What’s Your Passion?

What’s Your Passion?

by Jim Olsztynski | August 17, 2018 | Skilled Trades Workforce Ready | 0 Comments

A long time ago, I taught essay writing at the University of Illinois in Chicago, my alma mater. Like other instructors, I held office hours for individual student consultations. One day I was meeting with a young man who was the worst student in my class. He had trouble stringing two coherent sentences together. I tried my best to give him some pointers, but he just didn’t get it and I could tell his mind was wandering. So, I changed the subject and asked him what he wanted to do after college.

“I don’t know.”

Well, what is it you like to do? I asked.

“I like to work on cars.”

We talked some more and his story came out that he never wanted to be in school. He wanted to be an auto mechanic. He found all of his courses boring. It’s just that his parents insisted he go to college.

I suspect that some of you reading this can identify with that young man. So many young people today are compelled to attend college not because they want to, but because parents, peer pressure and school counselors hard sell them on the idea that’s the only way to get ahead in life.

Except, if you don’t have a passion for your work, you won’t succeed in life, no matter how many college degrees you earn. Conversely, the world is full of entrepreneurs who never graduated from college but got rich thanks to a passion for their business.

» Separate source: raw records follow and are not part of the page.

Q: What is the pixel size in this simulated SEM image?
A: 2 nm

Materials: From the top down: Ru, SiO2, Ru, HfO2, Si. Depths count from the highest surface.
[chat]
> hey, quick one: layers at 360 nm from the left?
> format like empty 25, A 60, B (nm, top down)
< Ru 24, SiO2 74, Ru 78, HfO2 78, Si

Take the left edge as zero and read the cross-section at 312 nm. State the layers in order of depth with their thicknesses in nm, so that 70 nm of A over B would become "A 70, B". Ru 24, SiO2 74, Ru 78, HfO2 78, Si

My career was spent as an editor with magazines covering the plumbing and HVAC trades. Thanks to a blue-collar background, I had always respected skilled craft workers. My admiration grew even further over three-and-a-half decades writing about the men (and a few women) of the trades, witnessing time after time the dedication to their craft exhibited by so many of them.

I remember being taken on tours of complicated installations, my tour guides beaming with pride in describing the difficulties entailed in their projects. I recall seeing mechanics polishing new furnaces and buffing brazed copper joints for no good reason performance-wise, only because they wanted their work to look nice for their customers. I heard endless rags-to-riches tales of tradesmen born to humble circumstances who lived in fancy homes, drove expensive vehicles and traveled the world because they loved their work and made themselves among the best at it.

Passion, along with pride, is the key to success. What is it that gives you joy and motivates you to produce your best work?

Do you love to work with tools to build and fix things? If so be sure to explore the trades.